The former branch manager was also fined $90K by CIRO
A former dealing representative from Ontario has been given a permanent ban and fined $90,000 for conflict of interest which he then covered up from his employer and the regulator.
A Canadian Investment Regulatory Organization’s hearing panel heard that Clive Wilkins, a former dealing rep and branch manager with CIRO member PFSL Investments Canada, had borrowed clients’ money totalling $256,000, in contravention of his employer’s rules. This was used to pay personal expenses including outstanding tax arrears. The borrowing took place over a 21 year period and included some loans that were not repaid.
Wilkins borrowed from clients before and after the Ontario Securities Commission imposed terms and conditions on his registration placing him under close supervision due to his tax arrears, and he borrowed some amounts after the heightened supervision was required.
Borrowing from clients gave rise to conflicts or potential conflicts of interest that Wilkins failed to disclose to PFSL or otherwise ensure were addressed by the exercise of responsible business judgment influenced only by the best interests of the clients.

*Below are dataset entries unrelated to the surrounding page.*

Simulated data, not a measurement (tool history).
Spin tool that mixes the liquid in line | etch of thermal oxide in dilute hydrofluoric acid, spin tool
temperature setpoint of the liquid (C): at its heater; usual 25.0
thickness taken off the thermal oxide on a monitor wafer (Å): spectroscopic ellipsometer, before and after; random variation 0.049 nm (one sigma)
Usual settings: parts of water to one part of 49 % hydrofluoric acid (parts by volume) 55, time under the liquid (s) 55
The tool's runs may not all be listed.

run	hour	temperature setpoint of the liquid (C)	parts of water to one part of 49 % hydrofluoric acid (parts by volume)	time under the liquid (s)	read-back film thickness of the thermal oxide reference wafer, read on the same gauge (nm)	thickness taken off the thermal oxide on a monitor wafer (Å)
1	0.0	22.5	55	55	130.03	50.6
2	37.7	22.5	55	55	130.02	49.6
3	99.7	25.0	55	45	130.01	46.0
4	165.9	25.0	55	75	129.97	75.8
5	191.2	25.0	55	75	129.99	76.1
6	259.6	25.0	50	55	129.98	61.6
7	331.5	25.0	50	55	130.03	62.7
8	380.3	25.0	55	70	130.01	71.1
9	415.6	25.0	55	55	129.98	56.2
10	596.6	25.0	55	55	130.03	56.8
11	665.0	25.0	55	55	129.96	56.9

When PFSL discovered the borrowing and reported it to the MFDA in 2020, Wilkins denied the claims. In subsequent communications, the notice of a hearing panel stated that he had made false or misleading statements to PFSL and the MFDA during the course of investigations into his conduct and had failed to cooperate with an investigation into his conduct by staff of CIRO.
Wilkins was given a permanent prohibition from conducting securities related business while in the employ of or associated with any Dealer Member of CIRO, a fine of $90,000, and is required to pay $10,000 costs.